Azirella
← Back to Learn Framework

Hierarchical Agent Supervision

Autonomy is built as a hierarchical management of context, guardrails, and targets across agents operating at the strategic, tactical, operational, and execution levels. Context flows down; escalation and feedback flow up. Each tier reasons at its own horizon and scope, and only at its own horizon and scope.

The result: a 10-to-100-agent workforce that decides without committee, with a chain of authority that matches how supply chain teams already think about their planning calendar.

The four tiers

Same agent workforce; different cadence, different scope, different decision shape.

L4 Strategic
weekly · whole network

Policy Optimisation

Network-wide policy, KPI targets, and the guardrail envelope every other tier reasons inside. Re-runs weekly off rolled-up consensus; sets the shape of "good" before any tactical or execution decision is made.

L3 Tactical
daily · cross-entity

Domain-Model Reconciliation

The four planning domains (Demand, Supply, Inventory, Capacity) negotiate against each other to converge on a feasible plan-of-record for the next horizon. Daily, against the L4 envelope, with explicit reconciliation when domains disagree.

L2 Operational
hourly · one node

Node Coordination

At each site, hourly: intra-site urgency modulation across the execution agents, MO disaggregation, always-on coordination of what the site's execution layer should attend to next.

L1 Execution
<10 ms · one decision

Atomic Decisions

11+ task-specific execution agents per site, conformal-bounded, sub-10 ms inference. The per-decision-class layer: PO creation, MO release / execution, transfer dispatch / execution, ATP allocation, inventory buffering, rebalancing, forecast adjustment, quality, maintenance, subcontract, order tracking.

Two flows, one substrate

What each tier emits, and what each tier consumes.

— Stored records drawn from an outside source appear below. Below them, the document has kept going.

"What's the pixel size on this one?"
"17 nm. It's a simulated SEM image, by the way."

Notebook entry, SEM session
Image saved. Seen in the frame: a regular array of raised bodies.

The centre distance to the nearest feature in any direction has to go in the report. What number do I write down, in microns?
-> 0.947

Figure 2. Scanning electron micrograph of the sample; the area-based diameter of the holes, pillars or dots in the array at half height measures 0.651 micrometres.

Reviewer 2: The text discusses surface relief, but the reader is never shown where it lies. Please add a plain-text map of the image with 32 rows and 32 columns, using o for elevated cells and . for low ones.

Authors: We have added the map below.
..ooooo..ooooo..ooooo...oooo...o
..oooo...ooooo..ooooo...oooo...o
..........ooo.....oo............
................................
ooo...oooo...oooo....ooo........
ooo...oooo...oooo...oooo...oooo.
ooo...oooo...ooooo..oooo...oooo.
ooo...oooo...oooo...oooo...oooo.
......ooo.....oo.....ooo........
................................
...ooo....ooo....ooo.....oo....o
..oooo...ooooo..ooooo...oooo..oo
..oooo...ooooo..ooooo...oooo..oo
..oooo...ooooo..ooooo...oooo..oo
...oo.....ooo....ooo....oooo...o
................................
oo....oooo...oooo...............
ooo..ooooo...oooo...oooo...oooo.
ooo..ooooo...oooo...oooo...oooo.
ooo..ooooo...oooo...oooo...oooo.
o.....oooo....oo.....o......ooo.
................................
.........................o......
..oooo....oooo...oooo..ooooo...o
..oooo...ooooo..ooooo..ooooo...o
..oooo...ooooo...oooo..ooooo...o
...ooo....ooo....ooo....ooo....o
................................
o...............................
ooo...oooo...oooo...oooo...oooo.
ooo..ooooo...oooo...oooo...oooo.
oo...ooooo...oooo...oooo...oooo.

Down: context, guardrails, targets
  • L4 to L3: network-wide policy, KPI targets, guardrail envelope.
  • L3 to L2: domain-reconciled plan-of-record, exception thresholds, priority weights.
  • L2 to L1: site-level urgency modulation, per-decision-class governance gates.
Up: escalation and feedback
  • L1 to L2: decisions actioned, exceptions surfaced, override capture.
  • L2 to L3: site-health signals, structural drift, leading indicators of policy stress.
  • L3 to L4: domain-reconciliation tensions that the current envelope cannot resolve; trigger for policy rework.

Each tier only ever sees the surface above and the surface below it. No tier is asked to reason at someone else's horizon.

Why a hierarchy, not a flat agent swarm

A flat workforce of equally-empowered agents cannot make a network-wide policy choice and a sub-second execution call with the same surface. The policy choice needs weeks of context; the execution call has milliseconds. Mixing them invites either over-cautious execution (every L1 decision waits on a network re-plan) or under-constrained execution (every L1 agent makes a strategically incoherent local choice).

The hierarchy resolves this by making the L4 envelope the only surface that holds network-wide policy authority, and making the L1 agents the only surface that holds sub-second decision authority. Each is decoupled from the other except through the envelope-and-feedback contract. The L1 agent does not need to know how the envelope was set; it needs to know what the envelope is, right now. The L4 agent does not need to know which L1 atomic decision the network just made; it needs to know whether the policy is holding up against observed reality.

Crucially, every layer is governed by the same AI·IO·ML operating model. Agents always act; humans inspect, inform, or override. The hierarchical structure is what makes that operating model coherent across cadences.